I have a very big dataframe with millions of rows and I need to calculate the slopes of linear regressions for each row. I figured out a method to do it but it seems extremely inneficient.
Does anyone knows a more efficient way to do this? Thanks in advance!
The independent variable is a vector that goes from c(1:years)
in this case goes from 1:6
.
The column name V1_T1
represents the variable 1 in time 1.
library(dplyr)
library(tidyr)
library(broom)
df = data.frame(replicate(12, sample(0:10, 1000, rep = TRUE)))
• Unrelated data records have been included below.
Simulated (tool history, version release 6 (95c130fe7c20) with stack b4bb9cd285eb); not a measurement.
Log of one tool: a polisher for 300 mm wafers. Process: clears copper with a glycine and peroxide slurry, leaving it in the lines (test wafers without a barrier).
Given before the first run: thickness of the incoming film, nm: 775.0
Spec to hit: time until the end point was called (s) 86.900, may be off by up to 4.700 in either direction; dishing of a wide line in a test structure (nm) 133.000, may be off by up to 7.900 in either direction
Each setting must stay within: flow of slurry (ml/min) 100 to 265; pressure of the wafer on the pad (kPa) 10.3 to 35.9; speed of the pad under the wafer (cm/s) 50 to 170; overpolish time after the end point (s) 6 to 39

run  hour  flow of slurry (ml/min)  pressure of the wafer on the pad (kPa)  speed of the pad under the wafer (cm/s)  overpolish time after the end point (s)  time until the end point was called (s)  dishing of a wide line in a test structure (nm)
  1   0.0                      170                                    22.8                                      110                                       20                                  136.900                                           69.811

colnames = c("V1_T1", "V1_T2", "V1_T3", "V1_T4", "V1_T5", "V1_T6", "V2_T1", "V2_T2", "V2_T3", "V2_T4", "V2_T5", "V2_T6")
colnames(df) = colnames
head(df)
def_slope = function(df, name , first, last, years){
slope = c()
for (i in c(1:nrow(df))){ #in each row
m = df[i,] %>% #select the i row
dplyr::select({{first}}:{{last}}) %>% #select the columns
pivot_longer(c(1:years), names_to = "key", values_to = "value") %>% #transform the data for a linear regression input
mutate(ano = c(1:years)) %>%
lm(value ~ ano, data = .) %>% #calculate a linear regression
tidy() %>%
.[[2,2]] #extract the slope
slope = append(slope, m) #add the slope to the slope vector
}
slope = tibble(slope) %>% #create a column with a defined name
rename("{{name}}" := slope)
return(slope)
}
start = Sys.time()
slope = tibble( #creates a df with all the slopes
def_slope(df, trend_V1, V1_T1, V1_T6, 6),
def_slope(df, trend_V2, V2_T1, V2_T6, 6))
end = Sys.time()
end-start
Time difference of 22.93273 secs